China has recorded its lowest quarterly growth rate since 1992 in a clear sign that the US trade war measures are starting to impact on the world’s second largest economy.
The economy grew by 6.2 percent in the June quarter compared with a year earlier, down from the 6.4 percent recorded in the first three months of the year. The figure is still within the range of 6 to 6.5 percent which the government set as its target in March, but the trend is clearly down.
A report in the New York Times, as well as comments published elsewhere, noted that “much of the growth in the quarter may have taken place in April and May when public confidence was high because of a tax cut in March and heavy infrastructure spending as spring began.”
The outlook changed markedly after May 10 when trade negotiations broke down and Trump threatened tariffs on an additional $300 billion worth of Chinese goods. This was followed by the decision of the Commerce Department to place the telecom giant Huawei on its Entity List, requiring US tech firms wanting to supply it with components to get a licence to do so.
There are clearly growing concerns in the Chinese government that the growth figure could go lower in the months ahead.
At a news conference on the release of the data, Mao Shengyong, spokesman for China’s National Bureau of Statistics said: “Economic conditions are still severe both at home and abroad, the global economic growth is slowing down, the external instabilities and uncertainties are increasing, the unbalanced and inadequate development at home is still acute, and the economy is under new downward pressure.”
In line with the regime’s assertions that it is successfully resisting Trump’s trade war attacks, Mao downplayed the significance of trade, saying the economy was becoming more reliant on domestic consumption.
However, trade data, both imports and exports, showed a significant movement. China specialist George Magnus told the New York Times there was a “surge in activity through April” but then “something happened in May.”
Exports rose by only 0.1 percent in the first six months of the year compared to the same period last year. Most of the downturn in growth came from the fall in exports which were down 1.3 percent in June on a year-on year basis. Imports, an indicator of industrial activity, fell by 7.3 percent compared to a year earlier.
Mao said China had “sufficient policy reserves” to stabilize the economy in the second half of the year, including tax cuts and measures to boost infrastructure spending. But economic commentators have expressed doubts over whether this can be sustained.
Julian Evans-Pritchard, the senior economist at the consultancy Capital Economics, told the Guardian he doubted the more supportive policy of the government marked the start of a turn around and policymakers faced more weakness in the economy.
“We think that construction activity will come under pressure in the coming quarters as the recent boom in property development unwinds. Combined with increasing headwinds from US tariffs and weaker global growth, we expect this to culminate in a further slowdown over the coming year,” he said.

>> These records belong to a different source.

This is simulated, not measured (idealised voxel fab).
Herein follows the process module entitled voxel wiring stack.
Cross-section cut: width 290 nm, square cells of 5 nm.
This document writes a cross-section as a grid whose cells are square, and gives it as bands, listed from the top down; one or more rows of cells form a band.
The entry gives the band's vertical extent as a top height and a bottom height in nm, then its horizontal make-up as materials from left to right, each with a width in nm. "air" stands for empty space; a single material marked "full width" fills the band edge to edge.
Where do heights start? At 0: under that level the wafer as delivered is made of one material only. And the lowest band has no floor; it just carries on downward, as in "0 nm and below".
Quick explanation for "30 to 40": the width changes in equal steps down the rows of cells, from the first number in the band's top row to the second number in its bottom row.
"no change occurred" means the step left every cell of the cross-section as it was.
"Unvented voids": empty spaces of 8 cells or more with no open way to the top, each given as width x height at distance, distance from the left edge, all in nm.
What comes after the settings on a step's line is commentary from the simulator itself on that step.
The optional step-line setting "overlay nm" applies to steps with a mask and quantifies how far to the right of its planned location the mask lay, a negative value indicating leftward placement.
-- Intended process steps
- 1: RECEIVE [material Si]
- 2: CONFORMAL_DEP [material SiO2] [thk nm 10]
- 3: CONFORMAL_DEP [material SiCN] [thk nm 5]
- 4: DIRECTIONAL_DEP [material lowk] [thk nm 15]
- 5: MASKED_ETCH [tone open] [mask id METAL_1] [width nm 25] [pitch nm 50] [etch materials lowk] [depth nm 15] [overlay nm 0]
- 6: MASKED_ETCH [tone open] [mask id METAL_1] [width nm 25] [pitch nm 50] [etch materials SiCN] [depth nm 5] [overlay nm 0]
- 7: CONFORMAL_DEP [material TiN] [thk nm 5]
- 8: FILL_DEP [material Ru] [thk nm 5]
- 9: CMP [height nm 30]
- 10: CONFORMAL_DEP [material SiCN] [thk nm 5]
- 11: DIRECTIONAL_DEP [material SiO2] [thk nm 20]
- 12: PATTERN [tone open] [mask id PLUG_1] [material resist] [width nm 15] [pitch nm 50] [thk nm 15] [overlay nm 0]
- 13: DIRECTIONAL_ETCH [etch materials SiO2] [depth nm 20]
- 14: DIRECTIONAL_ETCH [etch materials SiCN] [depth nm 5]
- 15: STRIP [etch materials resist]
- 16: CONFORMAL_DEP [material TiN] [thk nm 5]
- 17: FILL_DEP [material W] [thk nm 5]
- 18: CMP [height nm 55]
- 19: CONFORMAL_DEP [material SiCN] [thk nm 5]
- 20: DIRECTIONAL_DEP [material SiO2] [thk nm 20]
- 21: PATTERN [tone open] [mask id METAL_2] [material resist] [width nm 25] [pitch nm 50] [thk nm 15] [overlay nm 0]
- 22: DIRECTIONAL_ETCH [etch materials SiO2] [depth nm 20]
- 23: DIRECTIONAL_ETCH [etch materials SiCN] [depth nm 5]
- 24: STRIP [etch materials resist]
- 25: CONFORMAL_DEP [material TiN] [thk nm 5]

Industrial output rose by 6.3 percent in June, up from the figure of 5 percent in May, which had been the lowest rate since 2002.
US President Donald Trump hailed the slowdown in the Chinese economy as evidence of the effectiveness of his trade war measures.
“United States tariffs are having a major effect on companies wanting to leave China for non-tariffed countries,” he tweeted.
“Thousands of companies are leaving. This is why China wants to make a deal with the US and wishes it had not broken the original deal in the first place. In the meantime, we are receiving billions of dollars in tariffs from China and possibly much more to come.”
As usual, Trump’s remarks contained a series of fictions. The breakdown in the trade talks did not result from China walking away from a deal.
The talks collapsed because of the continued US insistence that the tariff measures it had put in place would remain even after an agreement was signed and the Chinese government had to rewrite laws on intellectual property in accordance with Washington’s dictates. Beijing had indicated from the outset that both demands were unacceptable.
As for the “billions” in tariff revenues, these are not paid by Chinese firms but by US companies importing Chinese goods.
There is evidence that some US companies are moving out of China, with an article in the Wall Street Journal detailing a number of consumer goods firms planning to shift their manufacturing operations. It said that Apple was also considering moving some of its final assembly operations out of China in order to avoid US tariffs.
Contrary to the assertions by Trump, however, these companies are not shifting operations back to the US. Rather they are moving to cheap-labour platforms elsewhere. US imports from Vietnam, for example, are expected to increase by 36 percent this year from their levels in 2018.
International economic bodies, including the International Monetary Fund, have warned that the US trade war measures will have a significant impact on already slowing world economic growth. And the signs of that have started to emerge.
Last week, the trade-dependent Singapore economy reported an unexpected contraction in the second quarter. Gross domestic product (GDP) shrank by 3.4 percent on an annualized basis compared to the previous three month, the biggest fall since 2012.
The contraction is significant because Singapore is often regarded as a bellwether for global demand and the state of world trade because of its export dependence that amounts to 176 percent of GDP.
Chua Hak Bin, an economist at a Singapore-based research institute, told Bloomberg: “Singapore is the canary in the coal mine, being very open and sensitive to trade.” The data pointed to the “risk of a deepening slowdown for the rest of Asia.”
“I thought the numbers might be bad, but this is ugly. We thought it might be shallow, but the risk now is that it might be deeper,” he said.